‘Let it be Under our Thumb’ – the History of the Seanad

Sean Lemass, who said in 1937, 'if there is to be an upper house let it be an upper house under our thumb'.
Sean Lemass, who said in 1937, ‘if there is to be an upper house let it be an upper house under our thumb’.

A brief history of the Irish Senate, By John Dorney.

In a recent (October 2013) referendum, the Irish electorate voted not to abolish the Seanad or Senate, Ireland’s Upper House of Parliament. The Seanad’s abolition was proposed by the governing coalition of Fine Gael and Labour and supported by a host of smaller parties, principally on the left, including Sinn Fein and the members of the United Left Alliance. It was opposed by Fianna Fail and a variety of independent voices, notably the former Minister for Justice Michael McDowell.

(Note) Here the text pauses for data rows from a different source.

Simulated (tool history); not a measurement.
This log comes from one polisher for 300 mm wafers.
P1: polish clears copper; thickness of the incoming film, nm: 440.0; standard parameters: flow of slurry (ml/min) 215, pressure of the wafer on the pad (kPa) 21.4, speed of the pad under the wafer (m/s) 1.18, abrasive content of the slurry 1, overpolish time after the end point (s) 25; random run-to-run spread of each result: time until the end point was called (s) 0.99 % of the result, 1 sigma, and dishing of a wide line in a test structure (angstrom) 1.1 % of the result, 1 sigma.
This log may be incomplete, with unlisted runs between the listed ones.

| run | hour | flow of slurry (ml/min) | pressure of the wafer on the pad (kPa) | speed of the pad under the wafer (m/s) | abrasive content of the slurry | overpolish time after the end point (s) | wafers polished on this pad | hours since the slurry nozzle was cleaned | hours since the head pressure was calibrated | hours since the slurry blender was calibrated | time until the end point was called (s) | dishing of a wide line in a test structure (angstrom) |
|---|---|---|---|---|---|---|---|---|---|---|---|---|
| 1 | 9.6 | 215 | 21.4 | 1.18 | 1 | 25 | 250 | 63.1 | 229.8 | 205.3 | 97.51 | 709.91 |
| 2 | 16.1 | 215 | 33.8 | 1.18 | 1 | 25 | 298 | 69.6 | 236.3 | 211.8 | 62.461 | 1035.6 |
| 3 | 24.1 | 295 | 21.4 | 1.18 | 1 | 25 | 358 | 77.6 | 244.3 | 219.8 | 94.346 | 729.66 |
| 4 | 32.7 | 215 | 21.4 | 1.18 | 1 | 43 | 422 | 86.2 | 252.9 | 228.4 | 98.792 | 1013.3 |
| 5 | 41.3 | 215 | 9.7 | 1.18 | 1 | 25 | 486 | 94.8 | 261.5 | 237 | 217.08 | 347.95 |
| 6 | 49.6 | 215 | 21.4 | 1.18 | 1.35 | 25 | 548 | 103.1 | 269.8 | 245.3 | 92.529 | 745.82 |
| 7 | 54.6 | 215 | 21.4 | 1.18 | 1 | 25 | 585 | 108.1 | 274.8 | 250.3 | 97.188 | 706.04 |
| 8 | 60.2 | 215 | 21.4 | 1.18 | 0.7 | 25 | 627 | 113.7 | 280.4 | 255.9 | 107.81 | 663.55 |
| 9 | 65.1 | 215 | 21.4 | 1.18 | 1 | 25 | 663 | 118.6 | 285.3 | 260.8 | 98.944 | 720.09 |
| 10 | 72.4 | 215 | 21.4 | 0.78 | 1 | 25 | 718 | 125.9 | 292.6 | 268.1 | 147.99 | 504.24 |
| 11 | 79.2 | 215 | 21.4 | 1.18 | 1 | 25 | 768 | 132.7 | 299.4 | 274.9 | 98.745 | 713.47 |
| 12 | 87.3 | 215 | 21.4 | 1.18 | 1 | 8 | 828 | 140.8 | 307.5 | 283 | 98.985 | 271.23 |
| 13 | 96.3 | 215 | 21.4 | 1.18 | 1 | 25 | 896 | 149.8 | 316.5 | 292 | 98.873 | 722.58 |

Among the criticisms levelled at the Seanad have been; that it is elitist – only around 1% of the electorate has a vote for it – that it is a waste of money (costing between €8 and €20 million annually depending on whose figures are to be believed) and that it essentially has no useful function. It has the right to comment on Bills passed in the Dáil (Ireland’s lower house) and to hold them up for 90 days, but not to block them.

Despite the low turnout in the referendum (around 40%) and the relatively close result (52%-48%), it seems clear that the electorate would prefer to see the Seanad reformed rather than abolished.

But what form should the renovation of the Seanad take? What is the history of the institution and what was its original purpose? This article is an attempt to answer these questions and to clarify debate about the future role of the Irish upper house.


The Home Rule Senate


The idea of second chamber of an Irish Parliament was included in the second Home Rule Bill of 1893, but this Bill was voted down in the British upper house, the House of Lords, and never got off the ground. The idea of the Senate was to ensure representation for Irish Protestants, many of whom, particularly in Ulster were against Irish self-government, in a country that was around 70% Catholic.

The Home Rule Bills envisaged a senate as representing the interests of the Irish Protestant minority.

By the time the Third Home Rule Bill was drafted in 1912, the powers of the House of Lords had been curtailed to merely delaying legislation passed in the House of Commons  and this as a result was the first Home Rule Bill that actually became law (in August 1914). It was of course, never fully enacted. Ulster Unionist resistance, the First World War and Irish nationalist revolution all conspired to block it.

However for our purposes it is significant to note that the 1912 Home Rule Bill envisaged a significant role for a Senate in an autonomous Ireland. Under Home Rule Ireland would have had two houses of Parliament, a House of Commons, with 164 elected members and a Senate with 40 members nominated by the Imperial Parliament which was intended to represent the interests of the Protestant minority.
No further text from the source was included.